A great result on circuit lower bounds

Ryan Williams is one of the top complexity theorists in the world, young or old. He has just released a draft of a result that moves us closer to understanding the mysteries of circuit complexity classes.

Today I want to give a short summary of what he has done, and how he did it. I think it is potentially the biggest, best, most brilliant—okay I really like his result.

The beauty of his result is that while the details are non-trivial it follows a schema that I believe could be used to solve other open problems. I think it could even solve ${\dots}$

The Result

Ryan proves the following result:

Theorem: The nondeterministic time class ${\mathsf{NTIME}(2^n)}$ does not have non-uniform ${\mathsf{ACC}}$ circuits of polynomial size.

Actually he proves several other related theorems.

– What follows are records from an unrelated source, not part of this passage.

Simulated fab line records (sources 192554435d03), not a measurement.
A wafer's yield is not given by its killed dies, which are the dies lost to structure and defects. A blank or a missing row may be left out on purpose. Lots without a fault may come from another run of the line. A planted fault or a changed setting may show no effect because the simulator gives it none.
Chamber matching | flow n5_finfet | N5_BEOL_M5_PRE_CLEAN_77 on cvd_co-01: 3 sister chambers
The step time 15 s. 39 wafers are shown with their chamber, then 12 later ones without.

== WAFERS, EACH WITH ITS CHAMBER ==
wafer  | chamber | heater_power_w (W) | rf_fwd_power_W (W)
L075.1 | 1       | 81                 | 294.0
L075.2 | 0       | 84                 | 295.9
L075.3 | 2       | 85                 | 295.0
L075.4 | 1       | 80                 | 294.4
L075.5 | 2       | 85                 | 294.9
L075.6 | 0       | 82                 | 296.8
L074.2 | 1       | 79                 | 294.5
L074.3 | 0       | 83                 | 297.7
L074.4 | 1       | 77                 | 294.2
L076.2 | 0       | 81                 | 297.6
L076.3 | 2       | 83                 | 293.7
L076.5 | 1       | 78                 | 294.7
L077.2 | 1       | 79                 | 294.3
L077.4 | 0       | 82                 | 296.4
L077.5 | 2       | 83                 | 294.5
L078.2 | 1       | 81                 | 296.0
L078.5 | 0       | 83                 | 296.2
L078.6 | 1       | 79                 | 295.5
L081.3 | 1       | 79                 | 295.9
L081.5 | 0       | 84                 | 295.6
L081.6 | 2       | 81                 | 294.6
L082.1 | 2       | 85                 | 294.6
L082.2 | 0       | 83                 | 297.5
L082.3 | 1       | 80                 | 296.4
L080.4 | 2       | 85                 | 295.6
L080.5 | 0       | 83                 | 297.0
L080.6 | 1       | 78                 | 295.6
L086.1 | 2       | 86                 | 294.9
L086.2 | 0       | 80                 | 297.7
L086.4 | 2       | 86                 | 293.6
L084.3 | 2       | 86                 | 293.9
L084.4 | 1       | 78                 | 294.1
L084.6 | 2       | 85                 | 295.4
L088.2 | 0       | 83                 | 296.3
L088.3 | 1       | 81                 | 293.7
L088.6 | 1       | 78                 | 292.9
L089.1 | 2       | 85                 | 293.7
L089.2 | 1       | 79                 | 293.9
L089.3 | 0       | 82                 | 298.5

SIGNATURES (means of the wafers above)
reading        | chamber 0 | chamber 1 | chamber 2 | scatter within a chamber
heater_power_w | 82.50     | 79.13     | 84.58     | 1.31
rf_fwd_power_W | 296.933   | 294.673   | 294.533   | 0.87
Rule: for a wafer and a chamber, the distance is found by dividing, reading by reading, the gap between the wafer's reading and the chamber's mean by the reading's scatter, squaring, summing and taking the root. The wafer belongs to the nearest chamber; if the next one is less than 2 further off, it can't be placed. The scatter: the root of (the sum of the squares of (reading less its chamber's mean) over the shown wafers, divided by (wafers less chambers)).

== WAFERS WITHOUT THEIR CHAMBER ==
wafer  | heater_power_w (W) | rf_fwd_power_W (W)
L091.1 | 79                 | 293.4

Note, the theorem shows a non-uniform lower bound. That is a breakthrough. Proving circuit lower bounds that allow non-uniformity is extremely difficult. Somehow the power of allowing the circuit to vary with the input size is very difficult for us to understand. For example, we still do not know if polynomial time is contained in linear size circuits—see my earlier discussion on this.

The Proof Schema

If you want to understand what Ryan has done see his paper. It is well written and explains the details in a clear and careful manner. What I will try to do is give a 50,000 foot view of the proof.

${\bullet }$ Make an Assumption: Ryan assumes, by way of contradiction, that ${\mathsf{NEXP}}$ has polynomial size ${\mathsf{ACC}}$ circuits. Recall these are constant depth circuits that can have unbounded fan-in gates AND, OR, and any MOD gate for any ${m>1}$.

${\bullet }$ Use The Assumption: He then proves that if ${\mathsf{ACC}}$ circuit satisfiability can be solved faster than exhaustive search there is a contradiction. The contradiction is with the classic nondeterministic time hierarchy theorem. This part of the proof is based on his STOC 2010 paper, with an additional twist. He needs the assumption he made in order to prove the simulation step—that step cannot be proved unconditionally.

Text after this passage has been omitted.